Search JTA's historical archive dating back to 1923

Thornburgh Defends U.S. Refusal to Admit Some Jews As Refugees

April 14, 1989
See Original Daily Bulletin From This Date
Advertisement

Attorney General Dick Thornburgh on Thursday defended the U.S. decision to refuse to admit some Soviet Jews to the United States as refugees.

Prior to last fall, Soviet Jews wishing to immigrate to the United States were automatically granted refugee status. But since Sept. 14, 1,470 Soviet Jews have been denied entry as refugees, on the grounds that they could not prove to have a “well-founded fear of persecution.”

“No longer were we dealing exclusively with the identified dissidents, the classic refuseniks, those persons who had a clear, well-founded fear of persecution, who had in fact been persecuted,” Thornburgh told disgruntled United Jewish Appeal leaders here.

“We were faced with a larger number of persons who sought to come to the United States for family and economic reasons, and under the case-by-case examination requirements of the law, these determinations, in an increasing number of cases, were adverse,” the attorney general explained.

Sylvia Hassenfeld, president of the American Jewish Joint Distribution Committee, told Thornburgh that “there is a long history of incipient anti-Semitism in the Soviet Union.”

Describing career-related discrimination, she said that Soviet Jewish adults are “not able to climb up the ladder. They would be able to climb up with the same skills in an open society, and again I say to you, ‘Isn’t that persecution?’ “

Thornburgh responded that under U.S. law, refugee status cannot be granted to entire classes of people in a given country. Such status has to be granted on a case-by-case basis.

‘SUBTLE’ KINDS OF PERSECUTION

He said, however, that Soviet Jews “have a special status” as potential refugees and immigrants because they have faced “subtle kinds of covert persecution that have been characteristic of the long history of anti-Semitism in the Soviet Union.”

One effort being made is to provide additional information to Immigration and Naturalization Service adjudicators on the history of Jews in the Soviet Union, he said.
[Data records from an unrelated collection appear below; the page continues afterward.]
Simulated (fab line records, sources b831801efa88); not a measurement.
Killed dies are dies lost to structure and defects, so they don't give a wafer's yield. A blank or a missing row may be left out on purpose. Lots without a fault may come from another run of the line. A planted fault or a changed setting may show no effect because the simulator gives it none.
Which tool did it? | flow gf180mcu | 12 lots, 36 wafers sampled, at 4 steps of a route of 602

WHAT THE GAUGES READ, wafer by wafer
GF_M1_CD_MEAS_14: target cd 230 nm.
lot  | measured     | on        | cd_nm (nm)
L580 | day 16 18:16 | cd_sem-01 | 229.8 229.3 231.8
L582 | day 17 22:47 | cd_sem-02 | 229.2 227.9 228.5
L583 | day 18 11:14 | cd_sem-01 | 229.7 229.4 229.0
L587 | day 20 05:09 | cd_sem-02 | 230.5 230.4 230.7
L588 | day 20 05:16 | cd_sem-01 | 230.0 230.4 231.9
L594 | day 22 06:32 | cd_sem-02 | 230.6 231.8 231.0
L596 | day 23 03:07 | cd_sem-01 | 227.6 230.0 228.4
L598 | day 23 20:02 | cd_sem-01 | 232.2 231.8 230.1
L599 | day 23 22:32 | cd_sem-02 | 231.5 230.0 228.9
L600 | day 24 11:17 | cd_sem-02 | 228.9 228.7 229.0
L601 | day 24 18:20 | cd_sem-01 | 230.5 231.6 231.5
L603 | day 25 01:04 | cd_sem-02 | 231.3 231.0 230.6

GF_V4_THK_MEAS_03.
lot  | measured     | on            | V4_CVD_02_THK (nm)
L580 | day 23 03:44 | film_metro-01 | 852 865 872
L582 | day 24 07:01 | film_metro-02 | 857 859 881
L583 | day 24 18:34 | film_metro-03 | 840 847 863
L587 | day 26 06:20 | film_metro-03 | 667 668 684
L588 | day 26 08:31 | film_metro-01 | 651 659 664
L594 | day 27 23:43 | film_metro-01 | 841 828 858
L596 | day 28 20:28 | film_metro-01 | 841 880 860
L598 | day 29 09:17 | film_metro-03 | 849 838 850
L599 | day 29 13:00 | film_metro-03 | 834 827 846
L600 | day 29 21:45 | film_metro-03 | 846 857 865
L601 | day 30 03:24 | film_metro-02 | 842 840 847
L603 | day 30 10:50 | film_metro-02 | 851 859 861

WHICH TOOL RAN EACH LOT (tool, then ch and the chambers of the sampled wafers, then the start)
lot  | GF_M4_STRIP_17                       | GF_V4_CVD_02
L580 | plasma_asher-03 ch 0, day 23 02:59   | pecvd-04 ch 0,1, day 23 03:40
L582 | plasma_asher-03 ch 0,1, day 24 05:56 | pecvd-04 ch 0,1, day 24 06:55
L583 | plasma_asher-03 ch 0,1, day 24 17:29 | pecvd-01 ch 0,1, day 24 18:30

Martin Stein, chairman of the UJA board of trustees, complained to Thornburgh that the flow of Soviet Jewish refugees to the United States is too slow.

“One of the things that is eating up a lot of the money that we could use for resettlement in the States or wherever is the fact that we are spending it in Italy,” where 9,000 Soviet Jews are waiting entry to the United States, he said.

Thornburgh responded that the INS recently increased the number of its adjudicators in Rome.